Chief of the Defence Force Angus Campbell will refer up to 36 matters to the new office, which will be assisted by experienced investigators, legal counsel and other support staff, including from the Australian Federal Police.
A four-year inquiry by NSW Court of Appeal Justice Paul Brereton, found there was credible evidence that Australian special forces committed up to 39 murders in Afghanistan, with 19 current and former soldiers facing criminal prosecutions.
The report by the Inspector-General of the Australian Defence Force, released last month, uncovered 23 incidents in which one or more non-combatants – or individuals who had been captured or injured – were unlawfully killed by Australian soldiers, or at least at their direction.
The alleged murders referred to by the Brereton report date back to 2006 but most took place in 2012 and 2013 and were allegedly committed by soldiers from the Perth-based SAS.

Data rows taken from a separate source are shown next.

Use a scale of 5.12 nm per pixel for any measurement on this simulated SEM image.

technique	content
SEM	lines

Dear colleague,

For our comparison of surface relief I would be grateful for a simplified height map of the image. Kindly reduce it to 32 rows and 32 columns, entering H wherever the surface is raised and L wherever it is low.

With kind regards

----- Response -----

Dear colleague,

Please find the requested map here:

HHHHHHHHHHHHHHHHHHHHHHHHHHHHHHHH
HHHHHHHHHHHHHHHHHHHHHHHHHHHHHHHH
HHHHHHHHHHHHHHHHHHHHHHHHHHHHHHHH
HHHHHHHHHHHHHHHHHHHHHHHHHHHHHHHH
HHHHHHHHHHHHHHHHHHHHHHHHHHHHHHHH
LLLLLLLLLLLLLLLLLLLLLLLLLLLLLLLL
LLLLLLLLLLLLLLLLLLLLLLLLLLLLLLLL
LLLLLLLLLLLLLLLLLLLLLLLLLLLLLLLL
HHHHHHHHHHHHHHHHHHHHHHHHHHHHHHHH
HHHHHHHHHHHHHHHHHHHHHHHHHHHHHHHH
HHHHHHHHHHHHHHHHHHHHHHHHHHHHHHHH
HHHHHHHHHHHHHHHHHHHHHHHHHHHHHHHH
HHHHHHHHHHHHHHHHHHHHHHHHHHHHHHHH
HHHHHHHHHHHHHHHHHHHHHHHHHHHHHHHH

The Morrison government has been facing criticism for its response to the release of the report, particularly the recommendations to strip the meritorious citation for the Special Operations Task Group in Afghanistan and to disband the SAS’s second squadron.
Home Affairs Minister Peter Dutton said the Office of the Special Investigator will examine the findings of Brereton inquiry and will its begin work from January 4 next year.
“The task for these eminent appointees will be challenging and as the Prime Minister has noted, difficult for Australia,” Mr Dutton said. “They bring a wealth of experience to the very important work this office will do. Their combined wealth of experience will serve the office well in undertaking the significant task ahead.”
Justice Weinberg is a former Commonwealth Director of Public Prosecutions who was appointed an Officer of the Order of Australia for distinguished service to the judiciary and to the law in 2017.
He will be responsible for assessing and investigating the allegations raised in the Brereton inquiry and referring briefs of evidence to the Commonwealth Director of Public Prosecutions.
Mr Barnett was Queensland’s first Racing Integrity Commissioner and a former Deputy Commissioner of the Queensland Police Service. He worked in major crime and drug squads and has also served in senior roles at the National Crime Authority, the Australian Crime Commission and the Queensland Crime Commission.